2026-05-02
World models for robotics — Cosmos, Genie 3, and V-JEPA-2 explained for builders
NVIDIA Cosmos, Google Genie 3, and Meta V-JEPA-2 each take a different bet on synthetic training data for embodied AI. Here is what each one is actually good for, and the open question of whether world models can replace teleoperation.
The bottleneck for embodied AI today is not compute or model capacity — it is training data. Teleoperation rigs collect about 50 hours of demonstrations per day per setup, and labeling is the hidden chokepoint. World models offer a way out: if a learned simulator is faithful enough, a robot can train inside it for millions of trajectories. Three labs are leading this bet.
NVIDIA Cosmos — the policy-training workhorse
Cosmos ships as a family of open-weights diffusion + autoregressive models that generate photoreal robot-camera footage conditioned on action sequences. The key spec is physics consistency on contact-rich tasks: pick-and-place, articulated objects, deformables. You feed it a 1-second seed video plus an action plan, and it predicts the next 5–10 seconds of egocentric video the robot would see.
What it is good for: generating millions of synthetic demonstrations for VLA-model fine-tuning. What it is not good for: novel scenes outside its training distribution (factory floors with unusual lighting, cluttered home kitchens). Used by Figure and Boston Dynamics in their 2026 Q1 training pipelines.

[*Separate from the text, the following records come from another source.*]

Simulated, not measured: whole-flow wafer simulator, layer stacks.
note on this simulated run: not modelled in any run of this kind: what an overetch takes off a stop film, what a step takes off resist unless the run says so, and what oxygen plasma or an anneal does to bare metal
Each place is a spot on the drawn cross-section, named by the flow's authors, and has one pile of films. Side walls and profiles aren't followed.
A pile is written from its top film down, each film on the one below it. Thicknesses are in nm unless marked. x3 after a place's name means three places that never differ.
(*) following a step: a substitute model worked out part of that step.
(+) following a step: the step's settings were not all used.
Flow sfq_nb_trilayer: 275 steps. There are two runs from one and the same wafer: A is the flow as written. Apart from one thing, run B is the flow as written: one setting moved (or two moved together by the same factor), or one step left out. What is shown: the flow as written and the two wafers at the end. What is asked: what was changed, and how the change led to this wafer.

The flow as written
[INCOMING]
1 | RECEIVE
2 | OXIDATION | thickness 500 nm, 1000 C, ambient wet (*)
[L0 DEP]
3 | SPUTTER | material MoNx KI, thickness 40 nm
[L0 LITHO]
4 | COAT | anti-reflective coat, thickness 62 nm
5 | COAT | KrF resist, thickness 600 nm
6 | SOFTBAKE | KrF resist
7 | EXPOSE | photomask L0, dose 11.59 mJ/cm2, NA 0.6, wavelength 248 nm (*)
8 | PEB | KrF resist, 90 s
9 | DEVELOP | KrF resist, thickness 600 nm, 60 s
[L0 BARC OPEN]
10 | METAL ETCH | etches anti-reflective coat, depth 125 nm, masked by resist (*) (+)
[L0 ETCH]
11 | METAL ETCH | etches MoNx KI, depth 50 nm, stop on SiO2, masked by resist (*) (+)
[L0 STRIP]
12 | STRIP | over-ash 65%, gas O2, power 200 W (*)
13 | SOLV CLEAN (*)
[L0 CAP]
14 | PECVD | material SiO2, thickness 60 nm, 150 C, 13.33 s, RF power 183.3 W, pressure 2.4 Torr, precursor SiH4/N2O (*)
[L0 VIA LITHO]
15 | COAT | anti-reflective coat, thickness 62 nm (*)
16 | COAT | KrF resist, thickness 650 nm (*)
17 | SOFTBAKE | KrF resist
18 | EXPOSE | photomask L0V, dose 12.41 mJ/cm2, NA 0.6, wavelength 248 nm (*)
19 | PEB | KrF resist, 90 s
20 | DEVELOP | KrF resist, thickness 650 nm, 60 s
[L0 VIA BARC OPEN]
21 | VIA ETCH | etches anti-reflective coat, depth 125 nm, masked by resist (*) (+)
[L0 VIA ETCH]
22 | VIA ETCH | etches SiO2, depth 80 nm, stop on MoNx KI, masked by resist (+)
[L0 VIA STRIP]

Google DeepMind Genie 3 — interactive simulation
Genie 3 is the only one of the three that lets you interact with the simulation in real-time — you provide actions, it generates the next frame. The capability that turned heads in March 2026 was 1280×720 at 24 fps with consistent object permanence over ~2 minutes of interaction.
For robotics, Genie 3’s pitch is reinforcement-learning rollouts in a learned simulator that is closer to real-world distribution than any hand-crafted physics engine. The catch: it does not currently expose contact forces or dynamics in a way that a robot policy can learn from reliably. Best for high-level navigation policies, not manipulation.
Meta V-JEPA-2 — representation, not generation
V-JEPA-2 takes the opposite approach: instead of generating pixels, it learns a latent representation of how scenes evolve. You can use this as a video encoder that gives a robot a useful internal state without the cost of pixel-level generation. The paper claims SOTA on video understanding benchmarks and on action-anticipation tasks.
For builders: V-JEPA-2 is the right pick when you want a frozen perception backbone and you are training the policy on top. It is also the cheapest of the three to run inference on — Cosmos and Genie 3 require multi-GPU inference; V-JEPA-2 fits on a single H100.
The open question — can world models replace teleoperation?
The honest answer in May 2026: not yet, but the gap is closing 2× per year. Three things have to happen for world models to displace real-world data collection:
- Contact-force fidelity. Cosmos is the closest, but it still hallucinates failure modes that do not occur in physical rollouts.
- Long-horizon consistency. Genie 3 drifts after ~2 minutes; real tasks span 5–15 minutes.
- Cross-embodiment generalization. A model trained on humanoid footage does not yet transfer well to wheeled or armed platforms.
Until these are solved, the operational answer is hybrid: use world models to 10× your teleop dataset via augmentation, but keep collecting real demonstrations for the long tail.
Practitioner notes
- If you are training a VLA from scratch: pair Cosmos rollouts with real teleop at a 5:1 synthetic-to-real ratio. More synthetic does not help — empirically diminishing returns past 5:1 in published ablations.
- If you are fine-tuning an existing VLA: skip world-model data entirely and focus on real teleop in your target environment. World-model data dilutes the fine-tune.
- Inference cost matters: Cosmos at 24 fps on a single H100 is about $0.02/sec of generated video. A 1-hour synthetic dataset is roughly $72.
- V-JEPA-2 as a perception encoder for behavior cloning is currently underexploited and a quick win — many teams still use CLIP or DINOv2 by default.